There was one we didn't know the name of, though. It was incredibly shrill and long-winded, and just blasted out these golden, high-pitched sparks one after another. My ears have never felt so close to bleeding in all my life. Every time we thought it was done, it would throw out a few more, leaving us cowering and cringing and waiting for the silence to finally hold. It was officially the worst firework I have ever experienced. "What is this?" someone asked. We'd already shot of Washington and Jefferson, so they couldn't take the blame, so we dubbed it The Sarah Palin.

The night before, on Friday, I was in the car riding with my parents and sister on the way to eat dinner downtown when we had this totally old-school news-media moment. All Things Considered was on the radio and when the words "Sarah Palin resigns" floated through the car I said, "Wait, wait, shh!" and we all got quiet and my dad turned up the volume and we listened to the report. It was totally silent in the car except for me basically squealing and wheezing under my breath with befuddled glee. Not seeing her give the address, just hearing it, was bizarre but ideal—it was pure, unadorned crazy.

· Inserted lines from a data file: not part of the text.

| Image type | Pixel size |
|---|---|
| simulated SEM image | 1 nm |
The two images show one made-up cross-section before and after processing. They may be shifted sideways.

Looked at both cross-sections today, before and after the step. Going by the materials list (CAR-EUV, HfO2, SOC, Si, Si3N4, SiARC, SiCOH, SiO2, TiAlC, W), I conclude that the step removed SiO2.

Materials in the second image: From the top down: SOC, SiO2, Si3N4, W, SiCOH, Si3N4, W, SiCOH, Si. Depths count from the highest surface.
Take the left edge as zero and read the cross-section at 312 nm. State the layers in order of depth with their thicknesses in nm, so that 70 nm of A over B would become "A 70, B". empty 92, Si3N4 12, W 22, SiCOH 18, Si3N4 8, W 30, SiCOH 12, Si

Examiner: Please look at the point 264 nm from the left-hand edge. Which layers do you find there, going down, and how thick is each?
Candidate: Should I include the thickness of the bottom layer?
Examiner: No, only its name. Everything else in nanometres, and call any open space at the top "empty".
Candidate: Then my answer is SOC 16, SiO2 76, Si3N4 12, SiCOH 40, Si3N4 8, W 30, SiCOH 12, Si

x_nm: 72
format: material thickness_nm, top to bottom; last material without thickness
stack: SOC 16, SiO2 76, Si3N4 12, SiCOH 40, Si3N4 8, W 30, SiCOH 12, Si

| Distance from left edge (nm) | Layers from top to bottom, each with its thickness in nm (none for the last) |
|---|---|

I'm waiting for the other shoe to drop, some bizarre allegation or charge coming out against her in the coming days—which I'm sure I'll hear about online, like old times—because I honestly cannot believe that she thinks this is the best way to further her political career. Moreover, I honestly don't want to believe that anyone would still have her as a politician, a representative for any party or cause, after the sublime nuttiness of the year we've known her. Still, this Huffington Post piece gave me chills because I'm not sure what I fear more—that Sarah Palin knows exactly what she's doing, or that she has absolutely no clue but is going to prattle and klutz her way into power (maybe immense power) despite everything.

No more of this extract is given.